SEC pushes for amendments in the Corporation Code

Categories: Business Updates

Date Posted: 04 Aug 2014

The Securities and Exchange Commission (SEC) is pushing for the amendments in the Corporation Code, Securities Regulation Code (SRC) and Real Estate Investment Trust (REIT) to spur the creation of new businesses.

“We hope to encourage more people to go into business through the corporate vehicle. We also want more corporate governance culture to come in,” said SEC chairperson Teresita J. Herbosa.

Herbosa said the SEC hopes to get Congress’ nod to revise the two-decade-old Corporation Code.

While it is not a priority bill unlike the Rationalization of Fiscal Incentives Law and the Freedom of Information Bill, Herbosa said the amendment of the Corporation Code has gained the support of numerous members of the House of Representatives and Senate.

The proposed amendments took two years to be finalized, including one year for several public and stakeholder consultations, Herbosa said.

The Corporation Code, which governs firms’ registration and the monitoring of companies’ compliance with reportorial requirements, was last amended in 1980.
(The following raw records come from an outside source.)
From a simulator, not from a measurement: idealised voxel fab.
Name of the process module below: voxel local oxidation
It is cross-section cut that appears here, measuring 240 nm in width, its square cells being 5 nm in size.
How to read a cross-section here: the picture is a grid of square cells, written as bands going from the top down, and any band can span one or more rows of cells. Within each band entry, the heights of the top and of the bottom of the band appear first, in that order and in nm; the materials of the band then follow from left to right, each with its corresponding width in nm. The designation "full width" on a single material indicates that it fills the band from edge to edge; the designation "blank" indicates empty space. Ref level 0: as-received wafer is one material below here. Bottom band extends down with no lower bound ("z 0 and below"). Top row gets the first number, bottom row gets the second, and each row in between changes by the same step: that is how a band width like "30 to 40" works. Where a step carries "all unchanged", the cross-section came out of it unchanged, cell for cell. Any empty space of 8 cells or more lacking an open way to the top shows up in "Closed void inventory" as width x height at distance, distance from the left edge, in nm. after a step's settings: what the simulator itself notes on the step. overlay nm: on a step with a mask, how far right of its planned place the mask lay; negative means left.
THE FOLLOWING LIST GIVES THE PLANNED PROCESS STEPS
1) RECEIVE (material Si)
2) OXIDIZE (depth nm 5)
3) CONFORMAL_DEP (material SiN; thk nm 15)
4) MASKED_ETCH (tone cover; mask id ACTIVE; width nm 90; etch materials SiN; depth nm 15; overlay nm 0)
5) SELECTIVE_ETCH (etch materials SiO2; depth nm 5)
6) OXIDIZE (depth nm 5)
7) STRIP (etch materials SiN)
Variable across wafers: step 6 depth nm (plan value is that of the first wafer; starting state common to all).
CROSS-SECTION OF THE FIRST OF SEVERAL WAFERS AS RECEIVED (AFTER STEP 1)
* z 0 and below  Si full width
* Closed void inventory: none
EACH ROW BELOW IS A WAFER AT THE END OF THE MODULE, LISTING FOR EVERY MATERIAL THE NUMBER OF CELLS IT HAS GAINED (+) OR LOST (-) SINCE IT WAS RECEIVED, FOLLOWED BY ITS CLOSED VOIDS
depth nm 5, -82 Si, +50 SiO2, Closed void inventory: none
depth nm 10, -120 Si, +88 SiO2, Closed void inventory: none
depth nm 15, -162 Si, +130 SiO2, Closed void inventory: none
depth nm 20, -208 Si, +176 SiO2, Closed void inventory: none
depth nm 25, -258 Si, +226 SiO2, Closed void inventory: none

Highlights of the amended Corporation Code include the perpetual term for companies, the provision for a one-person firm, SEC’s power to call a stockholders meeting and a review on de facto mergers.

SEC targets allowing the creation of one-person stock corporation, but these firms will still be required to submit reports like financial statements and general information sheets.

The corporate watchdog is also looking at amending the SRC that took effect in 2000.

“For the SRC, we already have the first draft but I want to consolidate other proposals from the private sector,” Herbosa said.

Herbosa said the SEC will hire a special counsel to look into the amendments, which will be finalized this year.

Reviving the shelved REIT is also part of the SEC’s efforts to facilitate the capital markets.

The Congress is expected to conduct hearings on possible revisions and clarifications in the REIT Law that took effect in December 2009. It approved the creation of REITs — corporations that use a pool of investor funds to purchase and manage real estate assets.

However, implementing rules of the Bureau of Internal Revenue and SEC relating to the minimum public ownership, the imposition of value-added tax on property transfers and the requirement of escrow dampened the interest of property firms.

“We’ll also give our opinion when they call us. But we are open to amendments that would really help in this REIT contributing to the economy,” she said.

Several property giants earlier expressed interest in REIT ventures, among them SM Prime Holdings Inc., Ayala Land Inc. and Gokongwei-led Robinsons Land Corp. However, no REIT companies have yet to list in the local bourse given restrictive taxation policies.

The Philippine Stock Exchange (PSE) estimates that the Philippines can generate at least $2.4 billion in new investments from the private sector because of the additional capital that the REIT structure can provide.